At times I struggle deciding on the granularity I should give to my refs. If I put a big map in a single ref (what I call a megaref), updates to unrelated parts of the map may conflict and cause transactions to retry, but it’s dead easy to snapshot the whole state. If I use a ref for every entry of the map, concurrency is excellent again but snapshotting the whole state may be tricky (you need to tune the ref to have a history long enough) when there is a large number of rapidly changing refs or when the system is slow/loaded.
What I’d like is an alter-in
function, a mix of alter
and update-in
, with the following guarantee: two alter-in
s conflict when their paths are either equal or prefix from one another.
This is not something new: this problem bugs me since 2008 I think. I had several (failed/unfinished and private) attempts to patch the STM to accommodate for a new reference type.
Some weeks ago I realized that I didn’t need to hack the STM to create such a new reference type.
The basic idea behind all my attempts was to use lock-striping. What I didn’t realize is that I can leverage the existing STM by using ref-striping!
Let’s say the whole map is stored in a single ref, the root ref and you have N guard refs (whose value is nil
). When I want to alter the value for a given key, I compute its hash modulo N which gives me an index into the guards vector. I ref-set
the corresponding guard ref (to nil
, the actual value doesn’t matter) thus claiming exclusive commit rights for this key. Once that done I simply commute
on the root ref being sure that the operation will only commute with non-conflicting other ops.
NB: An alternative design is to simply have N roots and no guards and to merge the N maps on deref
— efficient merging would need a didcated map implementation. However it doesn’t help much with nested maps but it helps a lot with concurrency since in the other design everything is serialized on the single root. I think an hybrid solution (N roots, each roots having M guards) woud bring an interesting trade-off between concurrency, number of retries and ease of snapshotting.
To support nested maps, instead of a single key, one has to deal with a path, eg [:a :b :c]

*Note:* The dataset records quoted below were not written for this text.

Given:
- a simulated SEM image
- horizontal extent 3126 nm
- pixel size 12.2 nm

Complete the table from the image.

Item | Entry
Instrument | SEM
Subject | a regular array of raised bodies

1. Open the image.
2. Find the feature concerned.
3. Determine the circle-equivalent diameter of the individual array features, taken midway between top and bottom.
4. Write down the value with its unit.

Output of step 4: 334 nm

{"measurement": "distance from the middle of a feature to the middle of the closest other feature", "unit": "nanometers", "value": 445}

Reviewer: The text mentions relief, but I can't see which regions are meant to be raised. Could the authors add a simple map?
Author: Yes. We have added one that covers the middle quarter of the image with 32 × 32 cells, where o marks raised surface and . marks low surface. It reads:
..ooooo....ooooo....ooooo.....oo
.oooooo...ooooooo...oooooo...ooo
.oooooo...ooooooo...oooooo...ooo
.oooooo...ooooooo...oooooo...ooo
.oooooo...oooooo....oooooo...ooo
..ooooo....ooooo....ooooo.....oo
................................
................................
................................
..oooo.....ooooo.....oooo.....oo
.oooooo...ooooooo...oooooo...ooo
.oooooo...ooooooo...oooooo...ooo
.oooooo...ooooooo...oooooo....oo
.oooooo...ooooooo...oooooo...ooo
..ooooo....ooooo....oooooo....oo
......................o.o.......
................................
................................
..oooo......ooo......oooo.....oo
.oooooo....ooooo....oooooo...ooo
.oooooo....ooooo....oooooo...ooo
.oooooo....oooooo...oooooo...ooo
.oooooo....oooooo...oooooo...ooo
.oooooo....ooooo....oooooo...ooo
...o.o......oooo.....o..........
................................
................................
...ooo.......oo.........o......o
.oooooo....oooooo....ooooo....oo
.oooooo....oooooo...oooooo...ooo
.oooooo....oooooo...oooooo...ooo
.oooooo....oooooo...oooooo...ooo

. Here the idea is to ensure
guards for path prefixes ([:a]
and [:a :b]
) and to ref-set
the guard for the full-path as before.
;; except ensure-in and alter-in, the others are here because
;; they can be optimized in a mega ref wth several roots
(defprotocol AssociativeRef
(-alter-in [aref ks f args])
(-commute-in [aref ks f args])
(ref-set-in [aref ks v])
(ensure-in [aref ks])
(deref-in [aref ks]))
(defn alter-in [aref ks f & args]
(-alter-in aref ks f args))
(defn commute-in [aref ks f & args]
(-commute-in aref ks f args))
(defn- ensure-path [guard-for path]
(loop [path path]
(when-not (= [] path)
(ensure (guard-for path))
(recur (pop path)))))
(defn- guards-fn [guards]
(let [n (count guards)]
#(nth guards (mod (hash %) n))))
(deftype MegaRef [r guards]
AssociativeRef
(-alter-in [this ks f args]
(if (seq ks)
(let [guard-for (guards-fn guards)]
(ensure-path guard-for (pop (vec ks)))
(ref-set (guard-for ks) nil)
(let [v (apply f (get-in @r ks) args)]
; v is precomputed to not evaluate it twice because of commute
(commute r assoc-in ks v)))
(throw (IllegalArgumentException. "ks must not be empty."))))
(-commute-in [this ks f args]
(apply commute r update-in ks f args))
(ref-set-in [this ks v]
(-alter-in this ks (constantly v) nil))
(ensure-in [this ks]
(ensure-path (vec ks) (guards-fn guards))
(deref-in this ks))
(deref-in [this ks]
(get-in @r ks))
clojure.lang.IDeref
(deref [this]
@r))
(defn megaref [entries & options]
(let [guards (:guards options 16)
root-options (select-keys options [:validator :min-history :max-history])]
(MegaRef. (apply ref (into {} entries) root-options)
(vec (repeatedly guards #(ref nil))))))
NB: Write skew anomalies can now occur at the “sub ref” level: when you deref-in
a path unrelated to the ones you update; ensure-in
is the answer.
So, some questions:
- Is this of interest to anyone except me? If yes, once mature (eg multiroot) should it belong in contrib?
- Is my implementation sound? Do I rely on implementation details?
- Should the STM expose a “token” facility so that I don’t have to use refs as guards?